He has long hair. That is awesome.


LotN


----------



## Angel of Blood (Aug 18, 2010)

"With full soundtrack direction" What do they mean by that exactly?

Wasn't his whip broken in Deliverance Lost? Haven't read it a second time due to it not being very good imo, but isn't there a part where he repairs his whip throughout the novel and then uses it again at the end?

With the 'Volume 1' sub-title, I'm going to assume that means all audio dramas of the Horus Heresy will be released in a group like this after some time. Which is good as it means I never have to buy one again. I can't stress enough how much I hate audio dramas, I don't like having a story read to me for one, never will do. The music and sound effects are all off putting as well. But most of all I hate the voices, some people may like them, but I hate the vast majority of them. Garro sounds like he's constipated the whole time, Rubio just sounds like a whining little bitch and I half expect Varren to break out into the script of Snatch or Lock Stock at any moment.


----------



## ntaw (Jul 20, 2012)

I'm suprised I don't see more people talking about downloading audio books/dramas or .epub files. I have gotten through half of the HH novels in this way.

From what I have heard of the audio dramas they are weak. I do not need to hear music and gun shots. The unabridged audio of Thousand Sons/Prosperro Burns were probably my favourite. The abridged audio of the initial three HH books just made me wonder what nuances were left out, but I would say that most of the book's content are still there. I didn't feel like I missed anything. Also crucial for listening to books while painting if you can get over the voices used.

What money I can spend on this game is going towards models and paints, not fluff.


----------



## ckcrawford (Feb 4, 2009)

wow... retarded.

I want to make cheesy background sounds too. pew pew lazers!


----------



## Angel of Blood (Aug 18, 2010)

ckcrawford said:


> wow... retarded.
> 
> I want to make cheesy background sounds too. pew pew lazers!


Can't quite figure out who or what that's directed at lol.


----------



## ckcrawford (Feb 4, 2009)

The video. I told myself I would stop listening to audios right after the Night Lords trilogy came out. 

But then Butcher's Nails came out. That was pretty cheesy. Kharn sounded like a creepy Italian guy and Angron sounded retarded.


----------



## Angel of Blood (Aug 18, 2010)

Never listened to it, don't know how I managed to listen to the others, sheer determination to know what happened more than anything. All in all, every audio book I've listened to has had me struggling every step of the way not to turn it off.


----------



## Stephen_Newman (Jul 14, 2009)

I just want to say I got my copy of the Scripts today and I love it!

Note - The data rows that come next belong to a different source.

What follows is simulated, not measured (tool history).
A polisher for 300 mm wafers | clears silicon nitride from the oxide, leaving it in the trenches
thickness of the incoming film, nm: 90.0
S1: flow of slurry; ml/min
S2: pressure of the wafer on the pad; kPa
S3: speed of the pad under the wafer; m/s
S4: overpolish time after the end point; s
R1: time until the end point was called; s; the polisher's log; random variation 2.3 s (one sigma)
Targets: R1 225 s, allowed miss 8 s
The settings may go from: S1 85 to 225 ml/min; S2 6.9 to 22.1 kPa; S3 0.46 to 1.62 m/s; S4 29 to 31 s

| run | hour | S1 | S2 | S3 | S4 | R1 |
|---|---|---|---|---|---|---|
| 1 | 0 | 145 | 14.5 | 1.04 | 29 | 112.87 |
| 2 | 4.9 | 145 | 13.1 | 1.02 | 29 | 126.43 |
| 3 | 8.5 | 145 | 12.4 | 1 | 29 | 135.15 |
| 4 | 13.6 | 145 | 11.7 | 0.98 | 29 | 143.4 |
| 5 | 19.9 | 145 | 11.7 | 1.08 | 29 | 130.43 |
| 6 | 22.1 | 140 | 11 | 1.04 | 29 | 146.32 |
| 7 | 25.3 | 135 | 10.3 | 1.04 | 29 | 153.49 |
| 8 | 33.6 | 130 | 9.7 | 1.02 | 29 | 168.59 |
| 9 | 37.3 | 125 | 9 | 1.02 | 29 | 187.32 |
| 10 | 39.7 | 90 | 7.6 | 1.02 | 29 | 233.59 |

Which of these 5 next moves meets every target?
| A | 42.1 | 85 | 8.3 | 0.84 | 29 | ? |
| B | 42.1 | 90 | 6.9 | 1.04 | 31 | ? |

Even though 3 of the stories are familiar to those who own Shadows of Treachery the style they are written in is different.

The "stories" themselves read exactly as a movie script with descriptions of sound and visual theme. In theory these could be adapted into plays or even musicals.

I for one love the idea of Horus Heresy on the west end!

Back on topic though the book is a lovely read. The fucker is so huge. Lot bigger than I was expecting. Can't wait for volume 2!


----------



## Angel of Blood (Aug 18, 2010)

Oh god really? In what way does it describe it..... Don't like the sound of that at all. I was hoping for the exact style Shadows of Treachery went with.


----------